III. Has the said legacy of £2000 vested in James Finlay to the effect of his now being in a position to discharge the same under an arrangement for that purpose between him and the parties hereto of the first and second parts?

A fourth question was also stated relating to the administration of certain subjects specially bequeathed to James Finlay, and in which he alone was interested, but the Court having expressed the opinion that the subject was a matter under the discretion and administration of the trustees, the question was withdrawn.

The trustees argued—The event which had occurred, viz., the death of John Finlay and the consequent stoppage of the business, was not provided for by Mr Finlay's settlement. The trustees therefore were in the same position as they would have been if they had resolved to wind up the business during John Finlay's lifetime, as the business really belonged to the trustees.

The party of the second part argued—The business belonged truly to John Finlay, and when he died the assets of the business became part of his estate, and as such fell to his executrix. The £2000 was not to be paid to James Finlay until twenty years after the death of the testator. That was a condition of the legacy.

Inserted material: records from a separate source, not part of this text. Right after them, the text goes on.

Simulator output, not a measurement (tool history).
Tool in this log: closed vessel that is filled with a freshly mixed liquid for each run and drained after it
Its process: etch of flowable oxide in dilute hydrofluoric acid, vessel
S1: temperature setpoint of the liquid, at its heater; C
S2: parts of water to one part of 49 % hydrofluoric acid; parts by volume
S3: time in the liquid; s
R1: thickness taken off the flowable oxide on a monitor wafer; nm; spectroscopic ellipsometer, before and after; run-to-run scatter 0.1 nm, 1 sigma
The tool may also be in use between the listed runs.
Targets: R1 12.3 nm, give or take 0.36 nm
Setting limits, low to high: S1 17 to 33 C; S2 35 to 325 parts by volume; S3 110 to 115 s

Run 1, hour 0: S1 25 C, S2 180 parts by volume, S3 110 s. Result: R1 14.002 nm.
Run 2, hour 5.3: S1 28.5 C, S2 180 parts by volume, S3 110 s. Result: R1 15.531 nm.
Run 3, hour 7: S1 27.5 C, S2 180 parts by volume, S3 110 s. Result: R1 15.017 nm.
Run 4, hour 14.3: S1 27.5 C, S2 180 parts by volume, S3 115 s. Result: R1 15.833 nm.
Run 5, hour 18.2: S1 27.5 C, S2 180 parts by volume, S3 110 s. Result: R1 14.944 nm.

The party of the third part argued—If the testator had not stated his reason for postponing the payment of the legacy, then it might have been held that the condition was absolute. But here the reason was given that John Finlay should not be hampered in his conduct of the business. John was now dead, and the business about to be wound up, so that the necessity for the condition no longer existed, and the legacy became immediately payable— Annandale v. Macniven, June 9, 1847, 9 D. 1201; Lewis and Others (Alexander's Trustees) v. Waters and Others, Jan. 15, 1870, 8 Macph. 414; Robertson v. Davidson, Nov. 24, 1846, 9 D. 152; Lucas’ Trustees v. Pullar and Others, Feb. 18, 1881, 8 R. 502; Pretty and Newbigging v. Stewart (Hunter's Trustees), March 2, 1854, 16 D. 667. The sum of £2000 vested in James Finlay a morte testatoris. What was to be paid to John's children was to be paid only after the £2000 was paid. This was a present legacy the payment of which was postponed— Waters and Others (Waters’ Trustees) v. Waters, Dec. 6, 1884, 12 R. 253.

The parties of the fourth part argued—The legacy of £2000 did not vest in James Finlay a morte testatoris, and was not payable to James Finlay until Whitsunday 1896— Bryson's Trustees v. Clark, &c., Nov. 26, 1880, 8 R. 142; Howat's Trustees v. Howat, Dec. 17, 1869, 8 Macph. 337; Thorburn v. Thorburn, Feb. 16, 1836, 14 S. 485; Foulis v. Foulis, Feb. 3, 1857, 19 D. 362.

Judgment:

At advising—

Lord Justice-Clerk—This Special Case is presented to us for opinion and judgment under the following circumstances—William Finlay, sometime a cabinetmaker in Princes Street, Edinburgh, died on the 10th February 1876, leaving a trust-disposition and settlement dated shortly before his death. By this settlement he left to his son John Finlay his business in Princes Street, and to his son James the sum of £2000. He gave his trustees power to satisfy themselves that the business was being carried on by his son John in a proper and profitable manner. If the business was not being carried on to a profit he directed his trustees to wind up the business and realise the estate.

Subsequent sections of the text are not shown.